Blood Ties may be a remake of a French movie but it plays like the director Guillaume Canet's homage to 1970s American crime drama, shot through with references to everything from Mean Streets to The Godfather and The French Connection.
In its lesser moments, the film is overwrought and derivative but, at its best, it has a real flavour of Friedkin, Coppola and Scorsese. The performances are wildly uneven, an inevitability given that there are British, Belgian, French and American actors all playing hard-bitten New Yorkers.
Clive Owen's character, Chris, a ne'er-do-well fresh out of prison, is like an older version of Robert De Niro's Johnny Boy in Mean Streets. He has a fraught, Cain and Abel-like relationship with his brother Frank (Billy Crudup), a cop who despises his lawless ways.

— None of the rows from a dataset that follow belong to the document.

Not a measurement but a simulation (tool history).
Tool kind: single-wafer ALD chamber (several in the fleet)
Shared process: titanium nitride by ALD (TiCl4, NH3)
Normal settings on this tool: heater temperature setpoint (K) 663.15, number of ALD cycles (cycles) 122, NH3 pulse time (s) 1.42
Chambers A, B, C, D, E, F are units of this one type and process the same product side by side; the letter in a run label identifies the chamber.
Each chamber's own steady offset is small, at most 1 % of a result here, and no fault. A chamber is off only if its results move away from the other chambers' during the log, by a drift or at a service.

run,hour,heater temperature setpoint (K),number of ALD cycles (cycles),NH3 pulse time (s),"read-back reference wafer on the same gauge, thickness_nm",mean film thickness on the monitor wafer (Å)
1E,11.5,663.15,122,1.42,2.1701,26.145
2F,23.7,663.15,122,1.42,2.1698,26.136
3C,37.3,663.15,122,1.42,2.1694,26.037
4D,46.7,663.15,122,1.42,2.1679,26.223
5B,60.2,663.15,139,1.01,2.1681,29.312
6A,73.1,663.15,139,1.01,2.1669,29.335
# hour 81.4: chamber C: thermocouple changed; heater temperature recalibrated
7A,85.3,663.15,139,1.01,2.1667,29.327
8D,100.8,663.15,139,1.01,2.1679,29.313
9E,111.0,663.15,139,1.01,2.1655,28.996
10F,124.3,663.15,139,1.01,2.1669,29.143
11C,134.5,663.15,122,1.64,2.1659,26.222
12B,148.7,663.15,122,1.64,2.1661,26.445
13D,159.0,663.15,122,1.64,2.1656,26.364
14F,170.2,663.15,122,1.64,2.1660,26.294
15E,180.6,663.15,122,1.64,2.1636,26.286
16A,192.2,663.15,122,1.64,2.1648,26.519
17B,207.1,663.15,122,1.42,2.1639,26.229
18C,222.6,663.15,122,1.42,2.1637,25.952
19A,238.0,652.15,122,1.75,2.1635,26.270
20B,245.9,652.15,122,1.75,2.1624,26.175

Canet goes to great lengths to recreate 1970s New York. There are some raw and powerful moments here – Owen banging his head against an iron pole in a bid to curb his own violent instincts, James Caan as the boys' father telling them grim stories about their errant mother.
The chases and heists are staged in brutally effective fashion and some of the Method acting – especially that of Flemish star Matthias Schoenaerts – registers strongly. There are also scenes which lurch into crude, soap opera-style melodrama. Blood Ties is an uneven film but one that could well develop cult status.